The Happiness Equation

The Happiness Equation

As an investor, your happiness depends on having realistic expectations about returns and viewing market events in proper context. These two factors can drive your sense of financial well-being and influence your financial outcome.

To say that “money isn’t everything” is more than a cliché. Studies in the early 1970s demonstrated that a sense of well-being, or happiness, had not increased commensurately with income over the previous half century.1

That trend continues as the modern world has arguably made well-being more elusive than ever. Fortunately, positive psychology arose in the 1990s, attempting to find the key to understanding what makes people flourish.

It has spawned the so-called happiness literature that seeks modern truth by weaving together science and ancient wisdom. How to be happier is now the most popular course at Harvard and Yale.2

Business people and entrepreneurs are also contemplating some of these age-old questions. Mo Gawdat, a serial entrepreneur and Chief Business Officer at Google X, tried to engineer a path to joy in his book, Solve for Happy, by expressing happiness as an equation.

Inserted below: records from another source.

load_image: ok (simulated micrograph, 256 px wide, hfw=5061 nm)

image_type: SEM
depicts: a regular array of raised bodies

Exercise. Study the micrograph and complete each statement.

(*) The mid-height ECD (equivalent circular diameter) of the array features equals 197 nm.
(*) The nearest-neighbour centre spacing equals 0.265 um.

HAPPINESS ≥ Your Perception of the EVENTS of your life − Your EXPECTATIONS of how life should behave

According to Gawdat’s model, if you perceive events as equal to or greater than your expectations, then you’re happy—or at least not unhappy.

Investors wanting to increase their wealth and well-being should consider his model. You can’t control many events that affect your portfolio, but events themselves are not part of the equation. Fortunately, you have some control over the two variables driving happiness—your perception of the events and your expectations.

EXPECTATIONS

First, let’s review some fundamentals about expectations in the financial markets.

1. Stocks have higher expected returns than safer investments like Treasury bills.

If it is widely known that stocks are riskier, prices should reflect that information, and, for the market to clear, investors are incented to bear that risk with higher expected returns. The higher expected return for stocks is known as the equity premium and, historically, it has been about 8% annually in the US.

Happiness Equation - Market Insight

In US dollars. Asset class filters were applied to data retroactively and with the benefit of hindsight. Actual returns may vary. Equity premium is the arithmetic average of the annual Fama/French Total US Market Index returns minus the annual one-month US Treasury bills returns. See “Disclosures and Index Descriptions” for additional important information and descriptions of indices used. Indices are not available for direct investment. Their performance does not reflect the expenses associated with the management of an actual portfolio. Past performance is no guarantee of future results.

2. All stocks don’t have the same expected return.

The price of a good and service is set by market forces and results from many inputs, such as the costs of raw materials, labor, shipping, and advertising, as well as competition and perceived value. As a consumer, you don’t need to understand all the inputs to make an informed purchase. You look at the price relative to alternatives in the market and ask if the product is worth the price—and the lower the price or the more you get, either in quality or quantity, the better the purchase.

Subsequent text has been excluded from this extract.